Trump Prepares Executive Orders for Climate, Water Rules

It was reported on Tuesday that the White House is drafting executive orders that will target some of Obama’s controversial climate and water rules. President Trump plans to tell the EPA to rewrite a rule that cracks down on greenhouse gas emissions from power plants, as well as ordering a rewrite of a rule that gives the federal government more regulatory power over the nation’s waterways.

These two rules are some of the most expansive and controversial from Obama’s administration, and ones that Trump has long promised to eliminate.

The Clean Power Plan was the centerpiece of Obama’s climate change agenda. Republicans contend it gives the government too much power and the energy sector says it imperils fossil fuel industries.
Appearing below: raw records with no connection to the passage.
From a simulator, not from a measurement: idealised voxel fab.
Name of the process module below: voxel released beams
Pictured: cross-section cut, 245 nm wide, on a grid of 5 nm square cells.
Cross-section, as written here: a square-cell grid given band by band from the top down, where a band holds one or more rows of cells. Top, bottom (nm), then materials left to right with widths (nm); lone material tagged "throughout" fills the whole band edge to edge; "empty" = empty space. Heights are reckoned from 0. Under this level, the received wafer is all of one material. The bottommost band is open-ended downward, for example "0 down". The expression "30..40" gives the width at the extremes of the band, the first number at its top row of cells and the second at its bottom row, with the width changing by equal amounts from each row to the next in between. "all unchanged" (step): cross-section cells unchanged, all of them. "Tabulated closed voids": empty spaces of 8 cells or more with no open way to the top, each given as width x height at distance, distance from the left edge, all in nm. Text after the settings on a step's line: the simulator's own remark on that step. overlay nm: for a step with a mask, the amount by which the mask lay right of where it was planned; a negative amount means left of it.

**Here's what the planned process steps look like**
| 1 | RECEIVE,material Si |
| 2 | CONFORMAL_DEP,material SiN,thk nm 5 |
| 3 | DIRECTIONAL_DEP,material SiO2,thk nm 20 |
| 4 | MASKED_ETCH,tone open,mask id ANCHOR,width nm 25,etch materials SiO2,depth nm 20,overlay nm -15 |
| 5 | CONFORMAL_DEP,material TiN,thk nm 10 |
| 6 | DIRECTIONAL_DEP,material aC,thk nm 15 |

Last February, the Supreme Court halted implementation of the rule until lawsuits against it could move forward. A ruling on the measure is due soon from a federal court.

The water rule — formally titled the Clean Water Rule, but commonly known as Waters of the United States — gives the federal government regulatory jurisdiction over small waterways around the county. The measure was also stayed by a federal judge after a host of states sued against it.

President Trump’s newly confirmed EPA head, Scott Pruitt, is the former attorney general of Oklahoma, and during his tenure there had sued against both the Clean Power plan and the water rule, showing he should be a key leader in Trump’s plan to eliminate these rules.